Unicode with Blogger
10 Sep 2003
Unicode is great, but so far underused. It’s basically a newer, larger character set designed to make multilingual computing easier, indirectly bringing peace and harmony to all. Maybe one day we’ll be free of the mojibake and luanma (that’s Japanese and Chinese for “garbage characters”) that thwart our otherwise well-intended communications. Unicode is a step in the right direction.
What does implementing Unicode mean? It means you’ll no longer load up a page to find “garbage characters” and have to change the encoding used for the page. It means you can have characters from completely different character sets (say, Chinese and Korean and French) on the same page. Check out Glome for a good example of that. Unicode is great.
I bring this up largely because I think other China bloggers really ought to adopt Unicode in their blogs. Alf’s latest post reminded me of that. Even though he entered his Chinese name, “阿福,” correctly in Blogger, I can’t read it even when I change the encoding, and he made that post on my computer!
So I’d like to provide some instructions for those that use Blogger.
1. In Blogger, go to Settings, then Formatting.
2. Change the Encoding to “Universal (Unicode UTF-8)”.
3. Save Changes.
4. Go into the Blogger template.
5. In the
<head> section of the document (that’s the part between the
</head> tags), insert this line:
<meta http-equiv="Content-Type" content="text/html; charset=UTF-8" />
6. Save Changes.
Now when people visit your blog, it will automatically load with Unicode encoding and characters should display fine.

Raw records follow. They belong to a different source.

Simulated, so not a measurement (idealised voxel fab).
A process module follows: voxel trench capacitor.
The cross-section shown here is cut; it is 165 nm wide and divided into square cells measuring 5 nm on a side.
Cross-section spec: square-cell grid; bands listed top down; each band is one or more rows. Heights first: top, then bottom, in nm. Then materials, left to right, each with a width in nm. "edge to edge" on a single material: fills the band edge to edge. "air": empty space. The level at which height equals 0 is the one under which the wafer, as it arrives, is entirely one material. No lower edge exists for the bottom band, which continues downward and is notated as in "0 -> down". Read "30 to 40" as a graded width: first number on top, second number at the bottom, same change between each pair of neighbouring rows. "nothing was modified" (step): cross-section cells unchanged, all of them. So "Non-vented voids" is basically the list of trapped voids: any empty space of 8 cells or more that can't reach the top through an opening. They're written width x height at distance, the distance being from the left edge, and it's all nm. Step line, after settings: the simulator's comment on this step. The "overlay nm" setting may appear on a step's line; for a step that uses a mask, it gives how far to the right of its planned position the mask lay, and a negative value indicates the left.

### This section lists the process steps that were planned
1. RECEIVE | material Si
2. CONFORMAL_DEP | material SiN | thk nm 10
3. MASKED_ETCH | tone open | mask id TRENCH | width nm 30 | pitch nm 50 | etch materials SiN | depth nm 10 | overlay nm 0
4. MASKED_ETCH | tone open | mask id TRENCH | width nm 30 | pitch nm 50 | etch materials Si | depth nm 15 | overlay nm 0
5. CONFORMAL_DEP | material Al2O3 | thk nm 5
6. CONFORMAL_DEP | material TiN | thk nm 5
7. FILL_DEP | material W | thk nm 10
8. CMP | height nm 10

IMPORTANT NOTE: When you input Chinese into your blog entry through Blogger, you must be sure your browser is in Unicode encoding already. Otherwise it’ll all turn out as garbage. If you remember to switch over halfway through your entry, post first, then change the encoding, because changing the encoding will make you lose everything you’ve written in Blogger’s “Edit Post” window. If some of what you’ve written is in Chinese, then you’ll want to copy and paste it into a text file, switch over to Unicode encoding, then copy and paste back in. Nothing lost.
IMPORTANT NOTE 2: If you’ve written in Chinese in the past and it can be viewed successfully in your archives simply by switching to Chinese encoding, it will nevertheless become garbage after you switch over to Unicode. You’ll have to decide if you think it’s worth it to switch. I do.